Japan Nuclear Crowd Map Unfolded
Last Friday I posted about Southampton University’s website mashing data on post-Fukushima contamination from the government, the independent Safecast network and, crucially, data collated from anyone by Pachube/Cosm/Xively.
I had contacted Southampton about the problem before 5pm and only posted about it before packing it in fir the night. Matteo Venanzi from Southampton emailed me at 4.08 am, so researchers at Southampton clearly work a strange shift pattern.
His email said: “As you correctly spotted, the Xively sensor is reporting wrong readings. After your and other emails, we temporally stopped the system and we are now working to remove broken sensors from our database. To make it clear, our system is not responsible of the quality of the Xively sensors, it simply collects crowdsourced, publicly available radiation data streamed by Xively and interpolates them using a Gaussian process creating the heatmap. The “intelligence” of this fusion refers to the use of a Gaussian process to interpolate the values over the entire space. You understand that this process does not excludes that some broken sensors, which often occurs many crowdsoucing project, may produce wrong input values and, in turns, wrong interpolations. However, it would have been much appreciated that you would have been discussed this issue with us (I just saw your email now) before publishing your article on the safecast mailing list. It is our interest to provide useful services to people. Thanks.”

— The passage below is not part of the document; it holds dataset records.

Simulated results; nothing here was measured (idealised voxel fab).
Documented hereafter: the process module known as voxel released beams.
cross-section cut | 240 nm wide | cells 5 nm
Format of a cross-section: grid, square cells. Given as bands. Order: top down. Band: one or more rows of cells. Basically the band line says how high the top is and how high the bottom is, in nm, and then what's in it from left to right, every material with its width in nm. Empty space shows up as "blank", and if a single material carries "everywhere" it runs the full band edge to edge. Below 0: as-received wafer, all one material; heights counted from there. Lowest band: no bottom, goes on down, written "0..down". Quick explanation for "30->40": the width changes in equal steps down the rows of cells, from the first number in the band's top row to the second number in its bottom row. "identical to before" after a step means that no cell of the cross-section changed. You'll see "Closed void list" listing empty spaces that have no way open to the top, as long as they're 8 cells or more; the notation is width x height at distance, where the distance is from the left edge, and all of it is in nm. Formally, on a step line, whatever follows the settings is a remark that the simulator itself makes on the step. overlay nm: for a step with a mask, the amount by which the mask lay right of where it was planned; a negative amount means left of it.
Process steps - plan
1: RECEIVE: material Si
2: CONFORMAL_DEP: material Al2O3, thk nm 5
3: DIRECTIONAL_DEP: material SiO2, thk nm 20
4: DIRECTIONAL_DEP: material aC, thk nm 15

This email demonstrates a touchy sensitivity to what a lay reader might understand “intelligent” crowdsourcing to involve. The English language website was not taken down in the evening, but had been taken off-line in the morning. Unfortunately the Japanese language version was still online, which I pointed out to Matteo. Both maps have now been taken offline and the sites display a message:
These messages show a interesting transference of responsibility for the errors in the map to the the sensors and the algorithm. Just to be blunt, the point I was making in my post last week was not that the “sensor is reporting wrong readings”; the sensor had not reported anything for nearly two years, so it isn’t, in the present tense, reporting anything. My first criticism was that if you are creating a map of current data, checking that the data you are using are current is a pretty basic place to start. All the data used were time-stamped. The second criticism is that if you really were motivated by wanting to help people in Japan you would review the areas of high radiation identified to check check that you were not needlessly spreading anxiety. There is no evidence that any review was carried out at all. The amp they produced was so out of line with the maps produced by either the Japanese authorities or Safecast that it would take anyone with a modicum of awareness to spot that either the maps were identifying something very significant or were wrong; it would then take them ten minutes to identify that it was the latter. There is a piquant irony in that the creators of this website are also, I learn, involved in very valuable research on trustworthiness in crowdsourcing: Trust-based fusion of untrustworthy information in crowdsourcing applications. This is a very interesting technical paper which, behind the detail, explains why a data source providing a single outlier data point is potentially untrustworthy. The one unequivocally true statement on the website is its advice “Please check the Safecast map for the correct radiation levels.” My suspicion that Southampton saw producing their map as an easy way to demonstrate the “impact” of their research on data visualisation was not addressed. It is clear that the group at Southampton do not think that they are in any way at fault, though I expect the “aggregation algorithm” has been taken out for a damn good thrashing, as would have been the “faulty” sensor, except that it is in Japan and dead as the ドードー.